The conservative approach will likely rankle longtime proponents of the fiber expansion. In September, when the council last discussed the project, numerous council members talked about the value that a municipal fiber network would bring. Council member Greer Stone noted that a citywide system would “open up a lot of interesting opportunities for the city” and allow the city to “deliver the quality of services that residents have really come to expect from the city of Palo Alto.” Council member Tom DuBois, a longtime proponent of expanding fiber, pointed to the roughly 740 people who contributed $50 each for a system that doesn’t even exist — contributions that he called a very strong statement of interest.

“There are very few things that we do that provide these kinds of benefits to our residents and also generate this much revenue,” DuBois said of a potential fiber system.

Jeff Hoel, who has been advocating for Fiber to the Premises for well over a decade, lobbied the utilities commission to move ahead with an option that expands the network throughout the city, not just to the select areas identified in the Magellan study. He pointed to promising examples elsewhere in the country, including in the city of Chattanooga, Tennessee, which implemented a citywide fiber system that made the city enough money to pay for itself.

“That’s an inspiration that we in Palo Alto could take advantage of, if we thought about it hard enough,” Hoel told the Utilities Advisory Commission at the Nov. 2 meeting.

Others, however, urged a more cautious approach. An analysis by Magellan suggested that the city would need about 25% of the customers to subscribe to Palo Alto Fiber for the service to become financially sustainable. Hamilton Hitchings, a municipal fiber skeptic, suggested that the city would unlikely get there. The city, he said, would have a hard time competing with the likes of AT&T, which had a head start on municipal fiber.

Residents in some parts of the city also have the option on signing up for Sonic, an internet service provider that uses AT&T infrastructure, he said.

“Thus, we should assume Palo Alto Fiber will get almost no market share in neighborhoods where AT&T is first to the market,” Hitchings told the commission last month.

Numerous commissioners also indicated that they have no interest in building fiber in areas where AT&T already exists. Commissioner Lisa Forsell said she would not want to see the city compete with a private company that is already providing a very similar service. Rather, the goal should be to focus on underserved areas and to make sure everyone has access to fast and reliable internet.

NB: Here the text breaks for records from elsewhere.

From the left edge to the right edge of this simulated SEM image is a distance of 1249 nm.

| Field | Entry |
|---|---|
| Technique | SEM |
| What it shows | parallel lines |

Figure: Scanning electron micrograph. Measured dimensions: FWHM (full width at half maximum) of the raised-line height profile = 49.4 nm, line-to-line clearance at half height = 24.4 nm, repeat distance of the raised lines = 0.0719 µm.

“I’m not convinced that the goal is to duke it out with other providers,” Forssell said at the Nov. 2 meeting. “My goal is that everybody in Palo Alto has access to good quality broadband.”

Commission Chair Lauren Segal also indicated that she would not support building municipal fiber in areas where private companies already operate.

“It’s clear to me that residents want good internet access,” Segal said. “It’s very unclear to me that they want Palo Alto fiber.”

In recommending the more conservative approach, commissioners cited the high financial risk that a broader expansion would entail. According to staff analysis, it would cost about $25.6 million to construct a “fiber backbone” that would support city services and enable a future expansion to neighborhoods. Because the city’s fiber fund currently contains about $34 million, everyone agrees that the fiber backbone should be a priority for whatever option should be chosen.

Going beyond the fiber backbone and actually implementing Fiber to the Premises would cost considerably more and, in the more ambitious scenario, would likely involve the issuance of a revenue bond. The more conservative option would involve spending about $20 million on the “last mile” connections to the neighborhoods identified by the city, funding that could come from the city’s fiber and electric funds. The more expansive option, which would bring fiber to every part of the city, would involve spending $142.9 million and require the city to borrow money.

‘It’s clear to me that residents want good internet access. It’s very unclear to me that they want Palo Alto fiber.’

Lauren Segal, chair, Utilities Advisory Commission

At a time when the Federal Reserve keeps increasing interest rates, which makes borrowing more expensive, not everyone is thrilled about moving ahead with a bond. Commissioner Greg Scharff, a former mayor who in the past had advocated for Fiber to the Premises, urged his colleagues and city staff not to underplay the risk of rising interest rates.

Scharff’s motion to support the more conservative “phased” approach that does not rely on bond funding won unanimous support from his colleagues.

“This made a lot more sense when interest rates were cheap,” Scharff said.

Utilities Director Dean Batchelor made the case for moving ahead with the more limited expansion by citing another massive project that the Utilities Department is now undertaking: the modernization of the city’s electric grid so that it can handle increased loads and support the city’s “electrification” initiatives, which are key to meeting the council’s goal of achieving carbon neutrality by 2045.

Batchelor suggested at the meeting that it would be easier and cheaper to expand the fiber network if the new lines are installed at the same time as the city is replacing its transformers and installing new poles.

“There are going to be some synergies, and I strongly believe that we’ll be able to save some dollars going forward,” Batchelor said.

Gennady Sheyner covers local and regional politics, housing, transportation and other topics for the Palo Alto Weekly, Palo Alto Online and their sister publications. He has won awards for his coverage...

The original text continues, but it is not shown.